A joke that Freud tells in Jokes And Their Relation To The Unconscious illustrates well the point that Lacan is making about how desire differs from both demand (what you ask for) and need (what you cannot do without). The joke goes:
“An impoverished individual borrowed 25 florins from a prosperous acquaintance, with many asseverations of his necessitous circumstances. The very same day his benefactor met him again in a restaurant with a plate of salmon mayonnaise in front of him. The benefactor reproached him: “What? You borrow money from me and then order yourself salmon mayonnaise? Is that what you’ve used my money for?” “I don’t understand you”, replied the object of the attack; “if I haven’t any money I can’t eat salmon mayonnaise, and if I have some money I mustn’t eat salmon mayonnaise. Well, then, when am I to eat salmon mayonnaise?” (SE VIII, 49-50).
Commenting on this joke in Seminar V, Lacan says:
“[The joke shows]… the relationship between the signifier and desire, and the fact that desire has profoundly changed its accent, has been subverted, has been made ambiguous, by its passage through the paths of the signifier. Let us be clear what that means. It is always in the name of a certain register that makes the Other intervene beyond the one making the demand, that any satisfaction is accorded, and precisely this profoundly perverts the system of demand and of the response to demand. “Clothe the naked, feed the hungry, visit the sick….” I do not need to remind you of the seven or eight or nine works of mercy. It is striking enough in their very expression, that in clothing the naked, one could say that if the demand were something that should be directly sustained in its fullness, why not clothe the naked man or woman at Christian Dior’s?…The same goes for feeding the hungry. Why not let them get drunk?” (Seminar V, 04.12.057., p.6).

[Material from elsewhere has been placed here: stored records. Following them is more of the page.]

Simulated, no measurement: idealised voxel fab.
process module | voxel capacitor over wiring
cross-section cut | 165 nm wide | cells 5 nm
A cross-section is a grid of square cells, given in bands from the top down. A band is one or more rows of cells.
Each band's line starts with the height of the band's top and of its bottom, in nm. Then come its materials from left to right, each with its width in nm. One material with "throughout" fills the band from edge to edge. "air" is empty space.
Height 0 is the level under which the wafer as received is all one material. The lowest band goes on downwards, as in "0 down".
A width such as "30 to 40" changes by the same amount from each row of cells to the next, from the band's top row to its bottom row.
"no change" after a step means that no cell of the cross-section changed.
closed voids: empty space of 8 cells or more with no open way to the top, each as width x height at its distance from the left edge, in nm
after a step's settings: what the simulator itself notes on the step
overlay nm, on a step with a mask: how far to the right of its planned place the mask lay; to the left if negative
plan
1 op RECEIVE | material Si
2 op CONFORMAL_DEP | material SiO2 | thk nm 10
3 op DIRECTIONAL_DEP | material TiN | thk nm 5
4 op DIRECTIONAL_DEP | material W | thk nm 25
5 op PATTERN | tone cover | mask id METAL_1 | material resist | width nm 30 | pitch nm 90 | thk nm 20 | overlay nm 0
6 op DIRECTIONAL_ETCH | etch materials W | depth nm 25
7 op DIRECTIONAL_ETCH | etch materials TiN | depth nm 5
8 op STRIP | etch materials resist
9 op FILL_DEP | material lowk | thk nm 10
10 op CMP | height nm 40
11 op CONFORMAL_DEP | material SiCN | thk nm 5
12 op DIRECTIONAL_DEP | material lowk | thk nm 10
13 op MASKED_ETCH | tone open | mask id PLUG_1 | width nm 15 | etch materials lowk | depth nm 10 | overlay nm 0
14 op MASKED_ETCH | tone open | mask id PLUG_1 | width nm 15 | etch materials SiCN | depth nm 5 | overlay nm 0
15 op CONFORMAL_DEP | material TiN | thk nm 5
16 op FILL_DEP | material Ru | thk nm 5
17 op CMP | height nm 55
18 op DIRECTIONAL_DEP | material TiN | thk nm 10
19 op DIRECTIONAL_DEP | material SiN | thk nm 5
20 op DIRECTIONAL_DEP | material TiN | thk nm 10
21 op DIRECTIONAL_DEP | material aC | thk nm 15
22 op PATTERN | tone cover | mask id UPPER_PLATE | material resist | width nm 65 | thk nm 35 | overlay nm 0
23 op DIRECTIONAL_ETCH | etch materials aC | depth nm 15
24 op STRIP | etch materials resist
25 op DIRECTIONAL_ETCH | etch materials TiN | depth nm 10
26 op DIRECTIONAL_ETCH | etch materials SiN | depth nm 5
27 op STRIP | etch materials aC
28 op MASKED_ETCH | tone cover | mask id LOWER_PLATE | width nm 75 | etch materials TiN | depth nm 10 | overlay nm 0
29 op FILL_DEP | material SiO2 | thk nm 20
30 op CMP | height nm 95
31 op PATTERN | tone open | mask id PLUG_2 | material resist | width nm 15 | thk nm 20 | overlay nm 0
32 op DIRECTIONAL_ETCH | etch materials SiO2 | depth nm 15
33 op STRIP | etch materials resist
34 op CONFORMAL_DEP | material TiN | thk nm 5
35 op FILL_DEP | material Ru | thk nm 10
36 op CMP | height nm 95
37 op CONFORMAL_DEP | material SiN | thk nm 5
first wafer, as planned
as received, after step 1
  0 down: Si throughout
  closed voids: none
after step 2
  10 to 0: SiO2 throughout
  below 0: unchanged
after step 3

To paraphrase Lacan’s point, the joke shows that desire is like a ‘perverted’ form of need by the very process of expressing that need in the form of a demand. The young benefactor obviously needs food, but his hunger can obviously be satisfied by something less than the most expensive and elaborate meals. So we find desire in what ‘pushes beyond’ need in the very expression of a demand.